There are a handful of market data sites (EVE-Central, Eve Marketeers,Eve Marketdata) out there now, each with their own developer APIs. All
but EVE-Central are relatively new sites, and most seem to suffer from
the occasional, or permanent, sluggishness. It doesn’t appear to be for
lack of hardware, I know several of these sites are running on some
pretty good metal. There appears to be a combination of duties
(accepting incoming data, serving the website, serving the developer
APIs) that really slows the sites down, along with their respective
developer-exposed web APIs. Let’s muse on a cheap, sturdy way to
architect around this somewhat.
For the sake of discussion, I’ll just concern myself with the
web-exposed developer APIs in this post. These are open-to-the-public
services that let other applications grab the market site’s data at
will. This is often done with high frequency, and high volume. From what
I can tell, some of these sites serve their APIs from their primary app
server, which is where the rest of the general web traffic goes through.

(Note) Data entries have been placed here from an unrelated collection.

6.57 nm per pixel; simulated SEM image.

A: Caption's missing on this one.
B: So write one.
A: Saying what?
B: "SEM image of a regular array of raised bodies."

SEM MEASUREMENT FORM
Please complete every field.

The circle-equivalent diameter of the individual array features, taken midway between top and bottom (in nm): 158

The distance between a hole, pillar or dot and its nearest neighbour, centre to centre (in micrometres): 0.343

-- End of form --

In some cases, the same process that serves the site and the developer
API may also accept incoming market data.
Wouldn’t it be nice if we could shove that API traffic off somewhere
else? That would mean sluggishness on the website wouldn’t mean
sluggishness in the API, and vice-versa. For market sites with tons of
API users, this could free up resources for other things. Let’s see
where we can go with this…
The APIs are relatively simple
The good news here is that the APIs on all three sites are relatively
simple. To get the price for an item in a certain region, you just pass
in the region and the item ID. A “recently updated” query may not
require any parameters at all. For the most part, our input is going to
be small, and dictated by EVE’s identifiers for various things (items,
regions, characters).
Here’s what we know
- We need a relatively small core set of capabilities for developers to
find our service useful. Price by region being the biggest.
- We don’t want to have to serve the API requests ourselves, since that
is boring.
- We’re probably already doing some processing and aggregation of
incoming data.
Here’s what we can do
- Create a daemon whose only purpose is to accept incoming market data
from the uploaders. This gets queued and pumped into another process
that does validation, statistical aggregation, and saves such things
to a DB.
- Based on what new data came in, the process uploads JSON documents to
Amazon S3, to paths that mimic the current developer APIs (IE: /region/12345/item/123556/).
- External developers can then form the URLs much like they already do,
hitting S3 instead of your servers.
- Your API is now infinitely scalable, and pretty much impossible to
bring down under load.
- Access can be left public, or restricted by S3 keys or signed URLs.
- If you are wanting to be self-sufficient, you could even make
developers pay for the bandwidth they use with Amazon DevPay. Given
that a few other sites offer free APIs, this may no go over well, though.
Caveats
- You will need to keep track of how long it’s been since various S3
keys were updated. It may not make sense to always upload the new
data as it comes in for super active items. You can afford to wait a
minute or two between updates for very active item+region combos.
- Data transfer into S3 is free, but the bandwidth on your market data
upload accepter machine may not be.
- You will be uploading to S3 pretty constantly.
Reference Implementation?
I briefly debated whether to attempt to write a reference implementation
for this, but it looks like the state of market uploaders is pretty bad
right now. There’s Contribtastic, but it appears to be very much
centered on EVE-Central. There’s also a Unified Uploader, but it’s
closed-source and Windows-only.
We’ll re-visit this idea if the uploader scene changes.